Useful commands for Patroni:
patronictl -c /etc/patroni.yml list
Cluster: postgres (7294370029723403248) -----+----+-----------+
| Member | Host | Role | State | TL | Lag in MB |
+----------+-------------+---------+-----------+----+-----------+
| node1 | 10.10.0.181 | Leader | running | 2 | |
| node2 | 10.10.0.182 | Replica | streaming | 2 | 0 |
+----------+-------------+---------+-----------+----+-----------+
This shows the status of the cluster and who is the leader.
To force switchover run:
patronictl -c /etc/patroni.yml switchover
To create exact same setup you could use Digital Ocean for that, signing up with my referral link will give you 200$ for free to try out the platform!
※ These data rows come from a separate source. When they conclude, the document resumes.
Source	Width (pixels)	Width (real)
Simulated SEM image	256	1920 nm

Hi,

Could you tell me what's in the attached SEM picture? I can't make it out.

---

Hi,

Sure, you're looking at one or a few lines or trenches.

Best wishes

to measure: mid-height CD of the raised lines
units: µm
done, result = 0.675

Click on the box below to use my referral link or click here
Many thanks .
Can you please install this cluster using centos 8 or 9?
Hey, sorry for late reply, yes the steps are more or less similar and all you need to do is install Postgres with yum and then patorni with python.
this is a great work really . I have do all the steps and all is working fine but I have an issue which is
lock owner none I am node1
Can you suggest any solution
Hey,
Thank you for the feedback, this error means that you don’t have an active leader in the cluster this could be that ETD are unhealthy could you please provide more info from etcd with commands such as
etcdctl -C http://10.210.171.82:2379,http://10.210.171.83:2379 member list
the output should be59441cbfd7bce11: name=etcd1 peerURLs=http://etcd1:2380 clientURLs=http://etcd1:2379 isLeader=false
4efbe8c0c8d2361f: name=etcd2 peerURLs=http://etcd2:2380 clientURLs=http://etcd2:2379 isLeader=true
In your case adjust the IP or DNS, also are you running ETCD in cluster or just one stand-alone host? Can you provide me more info from your config file such as:
etcd:
hosts: 10.10.0.184:2379, 10.10.0.185:2379
If you are running single etcd it should be host: and not “hosts:” in the YAML config file.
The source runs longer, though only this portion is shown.